The runtime layer sits inline on every inference and agent action, making per-action decisions (allow, restrict, challenge, deny, or monitor) in under 100ms.

Frequently Asked Questions

What is continuous automated red teaming?

CART is an offensive security practice that uses automated tooling to continuously simulate real-world adversary TTPs across an organization's environment. Unlike scheduled penetration tests, it runs on an ongoing loop, catching vulnerabilities as they emerge from configuration changes, software updates, or personnel shifts.

What are the stages of the attack cycle in continuous automated red teaming?

CART follows five sequential stages:

  1. Objective-setting and scoping
  2. Reconnaissance and credential harvesting
  3. Attack path discovery and execution (lateral movement, privilege escalation)
  4. Detection validation against live SIEM and EDR controls
  5. Reporting with prioritized remediation guidance

What types of attacks does continuous automated red teaming simulate?

CART simulates a broad range of attack types, including:

  • Reconnaissance and credential attacks
  • Web and API exploitation
  • Privilege escalation and lateral movement
  • Command-and-control beaconing
  • Data exfiltration

Its defining feature is chaining these into multi-stage attack paths that reveal the actual blast radius of a breach.

What is the difference between BAS and CART?

BAS tests whether predefined security controls block known attack techniques — it validates a fixed set of scenarios. CART dynamically explores unchained attack paths based on what it discovers in the environment, making it more adaptive to unknown threat vectors and novel attack combinations.

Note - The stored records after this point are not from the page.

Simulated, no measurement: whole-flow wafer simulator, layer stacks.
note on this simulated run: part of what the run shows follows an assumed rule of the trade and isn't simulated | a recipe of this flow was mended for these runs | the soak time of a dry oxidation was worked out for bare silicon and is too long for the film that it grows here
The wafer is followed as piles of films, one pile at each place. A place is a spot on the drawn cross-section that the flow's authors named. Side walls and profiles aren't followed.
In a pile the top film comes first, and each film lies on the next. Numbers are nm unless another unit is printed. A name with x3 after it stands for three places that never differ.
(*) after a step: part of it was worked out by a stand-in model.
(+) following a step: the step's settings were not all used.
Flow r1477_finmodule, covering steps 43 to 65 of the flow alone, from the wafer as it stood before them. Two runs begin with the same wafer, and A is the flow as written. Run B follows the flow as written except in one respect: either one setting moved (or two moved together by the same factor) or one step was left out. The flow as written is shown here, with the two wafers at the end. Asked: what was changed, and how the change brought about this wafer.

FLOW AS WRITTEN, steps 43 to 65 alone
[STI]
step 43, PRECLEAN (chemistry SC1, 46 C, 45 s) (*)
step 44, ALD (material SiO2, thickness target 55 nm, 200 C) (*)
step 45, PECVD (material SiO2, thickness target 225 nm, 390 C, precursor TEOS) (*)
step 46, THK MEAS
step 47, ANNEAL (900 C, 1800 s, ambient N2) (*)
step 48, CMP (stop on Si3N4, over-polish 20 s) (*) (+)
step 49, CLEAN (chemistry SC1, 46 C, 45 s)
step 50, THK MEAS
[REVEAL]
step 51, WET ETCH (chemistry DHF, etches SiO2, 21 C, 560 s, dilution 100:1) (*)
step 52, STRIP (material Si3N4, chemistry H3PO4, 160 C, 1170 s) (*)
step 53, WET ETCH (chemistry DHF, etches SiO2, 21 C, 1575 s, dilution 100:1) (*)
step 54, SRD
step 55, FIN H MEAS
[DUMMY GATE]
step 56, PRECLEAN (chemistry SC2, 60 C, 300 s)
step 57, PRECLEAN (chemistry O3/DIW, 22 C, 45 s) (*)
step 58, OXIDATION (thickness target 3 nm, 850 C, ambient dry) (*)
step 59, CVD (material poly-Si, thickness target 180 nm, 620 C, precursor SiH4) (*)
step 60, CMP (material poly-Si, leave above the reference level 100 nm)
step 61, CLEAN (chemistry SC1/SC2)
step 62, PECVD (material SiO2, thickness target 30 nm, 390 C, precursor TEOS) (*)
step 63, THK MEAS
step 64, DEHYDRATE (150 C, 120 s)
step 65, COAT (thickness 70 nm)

Does CART replace traditional red teaming?

No. CART automates the repeatable, scalable components of offensive testing while human red teamers focus on creative scenarios — social engineering, complex business-logic flaws, and novel techniques that automation cannot replicate. The approaches work best when run together.

How does CART support regulatory compliance?

Continuous attack simulation generates documented, replayable evidence of security control validation. This evidence maps directly to NIST CSF (DE.CM, ID.RA-01, ID.IM-02), PCI DSS v4.0.1 Requirements 11.3 and 11.4, ISO 27001 Annex A controls 8.8 and 8.29, and GDPR Article 32(1)(d) — giving auditors the proof of proactive security posture they require.